Then and Now, 55th-Dorchester

1959–55th Street @ Dorchester Avenue, view east

2020–the same location

In 1959 most of the buildings along this portion of 55th Street had been cleared for urban renewal.  Trolley bus service here was also on its way out, with the 51st-55th line split and converted to motor buses later in the year.

Today the twin towers of the University Park Condominiums are located in what was once the middle of 55th Street, and the traffic lanes curve around either side of the site.


4 Responses to “Then and Now, 55th-Dorchester”

  1. 1 Bruce Donald Ervin March 9, 2021 at 12:10 pm

    Great photo from 1959! That’s my old neighborhood. Contrast the recent photo of 55th and Dorchester with the recent one of Milwaukee and Montrose and you see the nasty job that urban planning and urban renewal did on the streetscape. The North Side photo shows, still in place, some of the great architecture from the early 20th century when streets like Milwaukee and 55th were thriving business strips. The 55th St. strip from Lake Park to Cottage Grove needed significant work by the 1950’s, but there were alternatives to the massive clearance design that was used. The 1959 photo appears to show the construction of the Hyde Park Shopping Center in the back left of the photo. This replaced just a tiny fraction of the 55th Street businesses. Another tiny fraction moved to the 53rd-Kimbark Plaza (completed in 1963) and Harper Court (1966). But it’s hard to argue with the convenience and ecological wisdom of neighborhood business strips to which customers would ride electrically powered vehicles to do their shopping.
    As a 4 year old I was riding in the car with my family for our first shopping trip at the new Hyde Park Shopping Center when we saw the CTA crew cutting the trolley bus wires in June of 1959 one block west of where this photo was taken (sob!). Thanks for these great photos of old Chicago and the (mostly good) memories they bring!

  2. 3 Bruce Donald Ervin March 10, 2021 at 2:36 pm

    The other Hyde Park posts (50th and Lake Park, 55th and Cottage Grove) present modern scenes that you rightly describe, J.R., as almost suburban. Unfortunately, that was exactly the point the urban planners of the era were trying to make. They had this notion that density was inherently bad and green spaces inherently good. It flowed from the anti-urban, pro-rural bias of American culture. The good news is that in more recent decades some planners have listened to the insights of Jane Jacobs in The Death and Life of Great American Cities. Density, mixed use, lots of eyes on the street throughout the day and night is a good thing! Wide open green space stretching more than a half mile along 55th Street: not so good. Thank goodness for The Woodlawn Tap. I may’ve had my first drink there. Can’t remember if I was legal yet or not!

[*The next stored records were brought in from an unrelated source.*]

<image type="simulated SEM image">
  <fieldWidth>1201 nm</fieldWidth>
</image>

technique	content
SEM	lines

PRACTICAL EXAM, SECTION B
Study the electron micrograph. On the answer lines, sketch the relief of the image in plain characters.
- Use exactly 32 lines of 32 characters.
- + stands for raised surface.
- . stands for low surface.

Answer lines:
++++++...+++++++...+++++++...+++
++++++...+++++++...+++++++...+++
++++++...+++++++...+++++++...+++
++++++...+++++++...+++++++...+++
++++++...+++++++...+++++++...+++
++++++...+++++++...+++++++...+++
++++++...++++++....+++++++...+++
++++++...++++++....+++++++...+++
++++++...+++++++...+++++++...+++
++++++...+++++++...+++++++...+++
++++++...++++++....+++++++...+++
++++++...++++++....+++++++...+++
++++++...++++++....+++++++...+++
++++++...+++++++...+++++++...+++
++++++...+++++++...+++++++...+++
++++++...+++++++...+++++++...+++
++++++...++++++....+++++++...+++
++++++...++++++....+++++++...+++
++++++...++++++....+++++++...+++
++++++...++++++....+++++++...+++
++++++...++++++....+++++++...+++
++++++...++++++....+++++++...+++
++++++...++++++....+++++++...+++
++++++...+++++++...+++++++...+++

    • 4 J.R. Schmidt March 10, 2021 at 4:43 pm

      The rip-and-rebuild school no longer wins all the battles. I have a West Town “Then-and-Now” post coming up in a few weeks. During the 1970s, when the neighborhood was getting sketchy, plans were floated to replace the old buildings along this particular stretch of Chicago Avenue with a series of strip malls. Fortunately, that didn’t happen.